Apparently, King David wasn’t big on balance. I came to that conclusion when I was reading Psalm 5. In one sense you might say that it is a balanced psalm because the stanzas (every two or three verses) flip-flop back and forth between a description of the righteous and an indictment of the wicked. The righteous speak with David’s voice, crying out to God, rejoicing in His presence, exulting in His protection. The wicked are condemned by their rebellion against a holy God who hates wrongdoing. Their actions are vividly described as bloodthirsty, their words like an open grave. The contrast of a beloved child clinging to the Lord and an unrepentant criminal slashing her way toward a guilty verdict couldn’t be clearer.
If both these pictures represented one person, we might say he was balanced — you might also say he was insane! God doesn’t call us to be all things in every moment, but He does call us to be wholehearted wherever we are. David is described as “a man after God’s own heart.” David’s heart was like God’s heart: it wasn’t divided. Even David’s sin was passionate — as was his repentance. God, in His great love for His children, is passionate, and our hearts should look a little more like His. Whatever your need, whatever your mood, God wants passionate worshipers, not balanced, lukewarm lip service.

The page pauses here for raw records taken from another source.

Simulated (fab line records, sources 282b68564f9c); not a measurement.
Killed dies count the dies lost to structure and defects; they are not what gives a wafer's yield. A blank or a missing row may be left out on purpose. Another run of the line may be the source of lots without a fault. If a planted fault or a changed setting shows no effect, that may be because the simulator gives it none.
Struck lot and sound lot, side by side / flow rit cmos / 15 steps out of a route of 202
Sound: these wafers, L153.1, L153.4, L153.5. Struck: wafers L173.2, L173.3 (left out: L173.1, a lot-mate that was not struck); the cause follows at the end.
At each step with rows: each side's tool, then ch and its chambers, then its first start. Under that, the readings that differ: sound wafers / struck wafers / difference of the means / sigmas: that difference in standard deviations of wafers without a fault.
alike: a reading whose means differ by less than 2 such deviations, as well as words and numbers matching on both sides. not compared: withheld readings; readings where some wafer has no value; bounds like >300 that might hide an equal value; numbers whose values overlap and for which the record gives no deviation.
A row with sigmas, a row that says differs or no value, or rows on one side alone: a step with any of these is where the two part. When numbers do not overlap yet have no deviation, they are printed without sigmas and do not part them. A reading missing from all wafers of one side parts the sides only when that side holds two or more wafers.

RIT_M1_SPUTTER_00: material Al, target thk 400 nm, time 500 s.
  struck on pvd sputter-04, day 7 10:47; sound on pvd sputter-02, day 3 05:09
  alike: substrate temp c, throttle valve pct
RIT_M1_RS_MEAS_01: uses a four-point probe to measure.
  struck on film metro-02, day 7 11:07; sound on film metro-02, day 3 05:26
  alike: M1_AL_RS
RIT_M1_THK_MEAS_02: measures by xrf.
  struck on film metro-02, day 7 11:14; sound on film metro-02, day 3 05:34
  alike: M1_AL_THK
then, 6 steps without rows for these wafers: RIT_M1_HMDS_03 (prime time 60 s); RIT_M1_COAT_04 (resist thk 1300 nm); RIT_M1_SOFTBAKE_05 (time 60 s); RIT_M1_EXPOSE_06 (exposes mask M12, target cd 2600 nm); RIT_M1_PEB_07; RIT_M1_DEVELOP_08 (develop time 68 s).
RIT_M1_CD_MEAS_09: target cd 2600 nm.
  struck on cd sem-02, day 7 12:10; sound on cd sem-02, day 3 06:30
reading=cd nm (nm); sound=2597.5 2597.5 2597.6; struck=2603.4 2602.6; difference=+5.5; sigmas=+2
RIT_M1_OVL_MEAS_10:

The divided, balanced life of modern men and women does not lend itself to passion. Do you approach God in the morning with hope and desire? Do you wait expectantly on His pleasure all day long? Does the horror of a self-satisfied, deceitful and violent world impel you toward holiness and move you to cry out for justice? Or are you much more balanced in your worship, giving God a few quiet moments like I do before moving on to the next pressing matter? Consider the righteous character of God. Consider the spiritual opposition that wants you dead. Consider the refuge which you have in Christ, the favor which surrounds you like a shield. What will you offer God in return? Will it be “balanced?”